A massive cyclone which hit Bangladesh in May 2009 is still having a devastating effect on the lives of many people in the country three years after the event, international humanitarian agency Oxfam said today.
To coincide with the three year mark, Oxfam is appealing for the Government of Bangladesh and the international community to provide additional funding to support an estimated 50,000 people still affected in the Southwest of the country.
Many of those still affected haven't enough food, safe drinking water and a means to make a living. They also lack adequate shelter and face a fresh risk of their homes being washed away by this month's monsoon rains, which are anticipated to threaten millions including an estimated 200,000 people who were affected by cyclone Aila, mostly in the Shatkhira and Khulna district.

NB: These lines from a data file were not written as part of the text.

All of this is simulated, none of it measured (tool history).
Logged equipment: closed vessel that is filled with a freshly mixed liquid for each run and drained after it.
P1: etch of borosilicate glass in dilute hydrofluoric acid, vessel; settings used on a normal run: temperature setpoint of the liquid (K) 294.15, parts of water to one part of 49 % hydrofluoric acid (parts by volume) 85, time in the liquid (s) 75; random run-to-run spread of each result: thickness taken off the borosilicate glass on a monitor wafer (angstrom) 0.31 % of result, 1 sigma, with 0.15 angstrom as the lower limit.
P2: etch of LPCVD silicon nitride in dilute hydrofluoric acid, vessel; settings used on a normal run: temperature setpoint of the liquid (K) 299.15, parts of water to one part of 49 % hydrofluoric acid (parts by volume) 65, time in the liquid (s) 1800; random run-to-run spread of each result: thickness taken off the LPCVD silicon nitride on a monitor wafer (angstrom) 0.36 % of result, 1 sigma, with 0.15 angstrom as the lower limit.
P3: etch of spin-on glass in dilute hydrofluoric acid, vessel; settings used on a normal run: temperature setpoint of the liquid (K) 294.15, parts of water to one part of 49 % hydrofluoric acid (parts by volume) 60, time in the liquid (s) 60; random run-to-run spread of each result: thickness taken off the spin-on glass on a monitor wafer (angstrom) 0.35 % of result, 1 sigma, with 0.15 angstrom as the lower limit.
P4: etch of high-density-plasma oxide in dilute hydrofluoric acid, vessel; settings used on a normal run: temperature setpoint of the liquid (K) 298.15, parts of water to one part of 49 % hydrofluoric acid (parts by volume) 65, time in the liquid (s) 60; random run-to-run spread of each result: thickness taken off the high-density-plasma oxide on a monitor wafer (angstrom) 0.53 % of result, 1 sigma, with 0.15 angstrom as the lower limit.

"Every night we go to sleep in fear as our house is just on the edge of the dam and that may disappear with a surge of water anytime, especially in the monsoon," said Saleha, 40, who lives with her family on an embankment in Gabura, Shatkhira district.
Cyclone Aila, which swept across areas of southern Bangladesh and eastern India on 25 May 2009, caused widespread damage and affected around three million people. In southern Bangladesh, the cyclone caused a tidal surge which broke through poorly maintained coastal embankments. In south western districts, especially in Shatkhira and Kulna, people living in the coastal villages were forced to flee to raised embankments as houses and crops became submerged under water.
The Government of Bangladesh requested around £700 million from the international community at the time of the disaster to enable full recovery, but received only around one per cent of the required resources from outside sources.
Oxfam's initial response to the cyclone reached up to 100,000 people with clean water, sanitation and environment cleaning through a cash for work programme. In 2011, the agency provided food support for more than 200,000 people and this year is continuing to provide 25,000 people with safe drinking water, sanitation and food support.
"This was an awful disaster that persisted for more than a year - people were unable to even begin the recovery process," said Gareth Price-Jones, Oxfam's Country Director for Bangladesh. "As with many disasters in Bangladesh that are ignored by the world, the survivors are left more vulnerable to future disasters that we know are on the way. Without greater support the situation can only worsen, at a huge cost in human suffering."